Monday, May 29, 2017

Thoughts on Meylan et al. 2017 in press

I really like how M&al2017 have mathematically cashed out the competing hypotheses (and given the intuitions of how Bayesian data analysis works — nice!). But something that I don’t quite understand is this: The way the model is implemented, isn’t it a test for Noun-hood rather than Determiner-hood (more on this below)? There’s nothing wrong with testing Noun-hood, of course, but all the previous debates involving analysis of Determiners and Nouns have been arguing over Determiner-hood, as far as I understand.

Something that also really struck me when trying to connect these results to the generativist vs. constructionist debate: How early is earlier than expected for abstract category knowledge to develop? This seems like the important thing to know if you’re trying to interpret the results for/against either perspective (more on this below too).

Specific thoughts:

(1) How early is earlier than expected?
(a) In the abstract, we already see the generativist perspective pitched as “the presence of syntactic abstractions” in children’s “early language”. So how early is early?  Are the generativists really all that unhappy with the results we end up seeing here where a rapid increase in noun-class homogeneity starts happening around 24 months? Interestingly, this timing correlates nicely with what Alandi, Sue, and I have been finding using overlap-based metrics for assessing categories in VPs like negation and auxiliary (presence of these in adult-ish form between 20 and 24 months for our sample child).

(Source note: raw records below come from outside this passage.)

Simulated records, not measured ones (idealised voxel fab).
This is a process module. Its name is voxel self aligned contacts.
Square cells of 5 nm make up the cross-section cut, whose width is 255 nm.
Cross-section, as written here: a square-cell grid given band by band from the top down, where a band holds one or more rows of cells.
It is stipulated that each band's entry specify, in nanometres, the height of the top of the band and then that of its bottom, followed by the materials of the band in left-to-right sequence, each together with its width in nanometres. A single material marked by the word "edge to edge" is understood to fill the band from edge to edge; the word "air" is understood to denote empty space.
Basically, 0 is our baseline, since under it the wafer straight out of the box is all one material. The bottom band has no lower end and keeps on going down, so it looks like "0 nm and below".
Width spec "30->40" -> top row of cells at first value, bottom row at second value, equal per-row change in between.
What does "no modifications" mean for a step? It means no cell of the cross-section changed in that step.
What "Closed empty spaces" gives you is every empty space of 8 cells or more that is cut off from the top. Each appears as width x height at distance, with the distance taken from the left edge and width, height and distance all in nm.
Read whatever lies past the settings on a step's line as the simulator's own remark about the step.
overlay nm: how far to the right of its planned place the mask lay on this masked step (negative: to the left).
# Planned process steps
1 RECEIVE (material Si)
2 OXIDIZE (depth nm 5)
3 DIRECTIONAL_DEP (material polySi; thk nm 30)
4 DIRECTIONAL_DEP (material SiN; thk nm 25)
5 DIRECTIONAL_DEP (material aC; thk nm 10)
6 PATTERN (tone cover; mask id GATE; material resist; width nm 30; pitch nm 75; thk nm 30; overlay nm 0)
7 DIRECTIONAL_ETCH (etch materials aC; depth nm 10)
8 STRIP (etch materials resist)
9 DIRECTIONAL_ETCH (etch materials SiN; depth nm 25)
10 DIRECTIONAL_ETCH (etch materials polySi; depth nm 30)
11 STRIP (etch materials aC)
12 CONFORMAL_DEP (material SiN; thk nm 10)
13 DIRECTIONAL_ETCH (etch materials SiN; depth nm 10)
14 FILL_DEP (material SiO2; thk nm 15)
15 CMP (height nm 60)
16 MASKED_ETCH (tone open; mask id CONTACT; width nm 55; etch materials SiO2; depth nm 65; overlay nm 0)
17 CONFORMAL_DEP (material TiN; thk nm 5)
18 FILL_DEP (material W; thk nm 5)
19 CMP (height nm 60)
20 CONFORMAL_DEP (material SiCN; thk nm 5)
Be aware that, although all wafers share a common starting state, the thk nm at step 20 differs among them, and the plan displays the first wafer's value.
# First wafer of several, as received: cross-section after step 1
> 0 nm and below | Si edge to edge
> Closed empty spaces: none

(b) Just looking at Figure 3 with the split-half data treatment, it doesn’t look like there’s a lot of increase in noun-class-ness (productivity) in this age range. Interestingly, it seems like several go down (though I know this isn’t true if we’re using the 99.9% cutoff criterion). Which team is happy with these results, if we squint and just use the visualizations as proxies for the qualitative trends? While the generativists would be happy with no change, they’d also be surprised by negative changes for some of these kids. The constructivists wouldn’t be (they can chalk it up to “still learning”), but then they’d expect more non-zero change, I think.

(c)  The overregularization hypothesis is how M&al2017 explain the positive changes in younger kids and the negative changes for older kids. In particular, they say older kids have really nailed the NP —> Det N rule, and so use more determiner noun combinations that are rare for adults. So, in the terms of the model, what would be happening is that more nouns get their determiner preferences skewed towards 0.5 than really ought to be, I think. If that happens, then shouldn’t the distribution be more peaked around 0.5 in Figure 1? If so, that would lead to higher values of v. So wouldn’t we expect even higher v values (i.e., a really big increase) if this is what’s going on, rather than a decrease to lower v values?  Maybe the idea is that the peak in v is happening because of overregularization, and then the decrease is when kids settle back down. That is, adult-like knowledge of a noun category existing is when we get the peak v value (which may in fact be higher than actual adult values). Judging from Figure 4, it looks like this is happening between 2 and 3. Which is pretty young. Which would make generativists happy, I think? So the conclusion that “these results are broadly consistent with constructivist hypotheses” is somewhat surprising to me. I guess it all comes back to how early is earlier than expected.

(d) Sliding-window results: If we continue with this idea that a peak in v value is the indication kids have hit adult-like awareness of a category (and may be overregularizing), what we should be looking for is when that first big peak happens (or maybe big drop after a peak). Judging from the beautifully rainbow-colored Figure 5, it looks like this happens pretty early on for a bunch of these kids (Speechome, Eve, Lily, Nina, Aran, Thomas, Alex, Adam, Sarah).  So the real question again: how early is earlier than expected? (I feel like this is exactly the question that pops up for standard induction problem/Poverty of the Stimulus arguments.)


(2) Modeling:  
(a) I like how their model involves both categories, rather than just Determiner. This is exactly what Alandi and I realized when we started digging into the assumptions behind the different quantitative metrics we examined.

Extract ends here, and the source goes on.